After twenty-one years and 85,000 flight hours, VMFA-251 flew its last F-4 in November 1985. In January 1986, the Thunderbolts transitioned to the F/A-18 “Hornet”. The squadron stood up as the sixth Marine F/A-18A squadron the following August, and reported full combat ready in March 1987. Over the next six years, the squadron participated in the Unit Deployment Program (UDP), completing three six-month deployments to Iwakuni, Japan flying the F/A-18A.
From January to April 1994, the Thunderbolts participated in combat missions while deployed to Aviano Airbase, Italy supporting Operation DENY FLIGHT in Bosnia-Herzegovina. These missions marked the first combat sorties for a Marine squadron in Europe since World War I.

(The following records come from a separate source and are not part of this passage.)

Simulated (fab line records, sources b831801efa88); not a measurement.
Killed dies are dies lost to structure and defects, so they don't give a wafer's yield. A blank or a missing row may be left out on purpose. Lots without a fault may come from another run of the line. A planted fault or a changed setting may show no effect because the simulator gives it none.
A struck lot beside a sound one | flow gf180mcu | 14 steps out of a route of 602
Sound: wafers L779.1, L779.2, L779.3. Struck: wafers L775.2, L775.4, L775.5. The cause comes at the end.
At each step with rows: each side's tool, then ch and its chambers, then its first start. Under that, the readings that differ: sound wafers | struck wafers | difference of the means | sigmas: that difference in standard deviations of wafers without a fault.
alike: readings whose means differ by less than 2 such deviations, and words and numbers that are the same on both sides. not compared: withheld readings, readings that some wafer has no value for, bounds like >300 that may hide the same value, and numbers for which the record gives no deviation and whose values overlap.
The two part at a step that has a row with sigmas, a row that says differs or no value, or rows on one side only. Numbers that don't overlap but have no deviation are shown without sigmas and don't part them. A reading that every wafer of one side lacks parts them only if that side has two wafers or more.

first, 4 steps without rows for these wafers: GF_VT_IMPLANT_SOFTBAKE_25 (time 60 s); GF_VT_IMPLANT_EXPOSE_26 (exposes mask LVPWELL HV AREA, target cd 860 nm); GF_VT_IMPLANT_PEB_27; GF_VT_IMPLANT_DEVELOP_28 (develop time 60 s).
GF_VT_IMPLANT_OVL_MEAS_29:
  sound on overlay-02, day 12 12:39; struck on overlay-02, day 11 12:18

In May 1994, VMFA-251 received the F/A-18C in preparation for assignment to Carrier Air Wing One (CVW-1) aboard the USS AMERICA (CV-66). The Thunderbolts successfully completed their first carrier deployment with the F/A-18C in February 1996, having supported Operations DENY FLIGHT and DELIBERATE FORCE. The Thunderbolts would deploy two additional times with CVW-1, aboard the USS GEORGE WASHINGTON (CVN-73) in September 1997 and the USS JOHN F. KENNEDY (CV-67) in September 1999. Both deployments were to the Persian Gulf in support of Operation SOUTHERN WATCH (OSW).
During the summer of 2001 the squadron deployed with CVW-1 aboard the USS THEODORE ROOSEVELT (CVN-71). The deployment would take them to the Arabian Sea where they were the first Marine squadron to participate in Operation ENDURING FREEDOM (OEF). The squadron returned to MCAS Beaufort in March 2002.
In September 2002, the Thunderbolts were presented the Robert M. Hanson Trophy as the “Marine Fighter Attack Squadron of the Year”. On 12 February 2003, the squadron deployed to Ahmed Al Jaber Airbase, Kuwait as part of Marine Aircraft Group Eleven, 3D Marine Aircraft Wing in support of OSW and Operation IRAQI FREEDOM (OIF). On 20 February 2003, the squadron began flying combat missions in support of OSW, and transitioned to combat operations in support of OIF on 20 March 2003.
The Thunderbolts departed Al Jaber and began their journey home on 9 May 2003. During their stint in the desert, the squadron flew 560 sorties, accounting for 1,242.9 flight hours. Their efforts directly influenced the rapid advance of Coalition Forces, and the swift defeat of the Iraqi regime. The Thunderbolts would deploy again from 14 January to 30 June 2004 as part of UDP. While overseas, VMFA-251 participated in Exercises COPE TIGER, FOAL EAGLE and COBRA GOLD.
Early 2005 would find the Thunderbolts preparing for a 2006 cruise aboard the USS ENTERPRISE (CVN-65). Even though this was a non-deploying year, the squadron would spend a majority of its time away from MCAS Beaufort, honing their skills in preparation for cruise. Throughout the period, the squadron would have zero mishaps and drop over 385,000 pounds of various types of ordnance.
On 3 May 2006, twelve Marine F/A-18C’s from VMFA-251 recovered aboard USS ENTERPRISE, marking the beginning of the 2006 cruise. The ship immediately transited the Atlantic Ocean, Mediterranean Sea and Red Sea enroute the North Arabian Gulf in order to support OIF. Within five weeks of leaving MCAS Beaufort, the Thunderbolts found themselves conducting combat operations. During their brief stint in the gulf, the squadron flew 120 sorties, totaling 669 flight hours. In addition, the Thunderbolts flew 53 sorties, totaling 80.4 flight hours in support of Operation SEA DRAGON.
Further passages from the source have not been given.